Greater Manchester Combined Authority has partnered with CBRE’s ESG Consultancy team to create a new commercial Occupier Retrofit Guide to support the city-region’s ambitious drive to be carbon neutral by 2038.

The collaborative guide aims to help commercial occupiers understand the actions they can take to play their part in delivering the Greater Manchester’s carbon neutral ambitions and wider sustainability strategy.

To achieve this target, Greater Manchester has taken steps to tackle emissions across multiple sectors, especially in buildings and transport, where emissions are the highest. The scale of mitigation activities is increasing year on year, however there is much more to do. Commercial buildings account for 6% of Greater Manchester’s total carbon footprint.

Councillor Tom Ross, Greater Manchester Lead for Green City-region, said: “To achieve our ambitious environmental aims, we must not only build better, greener buildings, but must also improve the quality of our many existing buildings across the city-region. Local Authorities are already leading by example, with 240 public buildings having been fitted with energy efficiency measures and low carbon heating systems over the last four years.


“But improving public sector buildings will only get us so far – we need to encourage commercial building owners and occupiers to do the same. This new guide will provide examples of good practice to help them do just that, all whilst supporting our wider sustainability strategy, which includes increasing the energy efficiency of fuel poor homes, installing more local renewable energy generation and improving public and active transport.”

The purpose of the guide is not only intended to steer occupiers towards what to look for, but to help them understand the associated benefits linked with effective retrofit. It focuses on two areas including best practice certification, giving an overview of current market certifications and the benefits related with each; as well as guidance on landlord engagement and green leases, with advice on how to maximise the impact during the term of a contract, and energy provision and management.

Part two of the guide expands on circular economy solutions, covering design principles for the future based on the dynamic of reduce, reuse and recycle. It helps to crystalise the direct benefits to organisations, such as direct cash impacts through lower energy bills and reduced operating costs; enhanced strategic and corporate alignment through ESG strategy compliance and ESG messaging to stakeholders; and ultimately improved wellbeing and talent retention through a healthier work environment, and better employee facilities.

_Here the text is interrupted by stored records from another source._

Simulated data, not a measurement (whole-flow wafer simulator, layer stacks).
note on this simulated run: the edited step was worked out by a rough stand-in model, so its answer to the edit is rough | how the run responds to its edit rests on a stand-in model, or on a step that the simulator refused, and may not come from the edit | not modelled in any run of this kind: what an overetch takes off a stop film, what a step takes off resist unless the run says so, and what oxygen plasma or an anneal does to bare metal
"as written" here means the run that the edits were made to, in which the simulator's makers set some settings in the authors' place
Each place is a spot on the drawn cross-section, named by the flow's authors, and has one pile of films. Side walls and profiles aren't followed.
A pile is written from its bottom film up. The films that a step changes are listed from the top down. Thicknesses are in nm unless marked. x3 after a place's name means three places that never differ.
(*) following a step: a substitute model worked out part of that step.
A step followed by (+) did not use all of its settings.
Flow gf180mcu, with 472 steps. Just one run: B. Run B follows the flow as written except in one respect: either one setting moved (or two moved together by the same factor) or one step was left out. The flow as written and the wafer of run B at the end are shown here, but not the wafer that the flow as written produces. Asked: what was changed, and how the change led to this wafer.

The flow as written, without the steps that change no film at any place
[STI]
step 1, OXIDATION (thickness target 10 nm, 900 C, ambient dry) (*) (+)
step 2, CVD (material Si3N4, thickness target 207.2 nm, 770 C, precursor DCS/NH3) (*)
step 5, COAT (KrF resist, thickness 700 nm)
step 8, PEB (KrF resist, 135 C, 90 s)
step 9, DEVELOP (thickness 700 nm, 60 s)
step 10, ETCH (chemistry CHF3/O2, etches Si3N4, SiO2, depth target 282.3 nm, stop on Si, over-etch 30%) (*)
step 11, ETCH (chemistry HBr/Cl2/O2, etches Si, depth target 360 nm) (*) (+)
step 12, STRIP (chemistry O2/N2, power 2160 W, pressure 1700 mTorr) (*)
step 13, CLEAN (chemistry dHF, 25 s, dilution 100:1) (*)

Lucinda Lay, Associate Director, ESG Consultancy, CBRE, said: “Greater Manchester has one of the most ambitious targets in relation to the climate emergency. By collaborating with the team on this project we can play an important role in helping them realise the city region’s ambitious plans to reach carbon neutrality by 2038, with the role of retrofit playing a significant part in its push.

“Sustainability and real estate trends are accelerating. We have investor demands expanding, increasing sustainability and climate change regulation and we have tenant demands evolving. It’s all coming together to actually need greater consideration of ESG and sustainability in the built environment. That’s why guides such as this commissioned by the Council are crucial to get ahead of the climate curve.”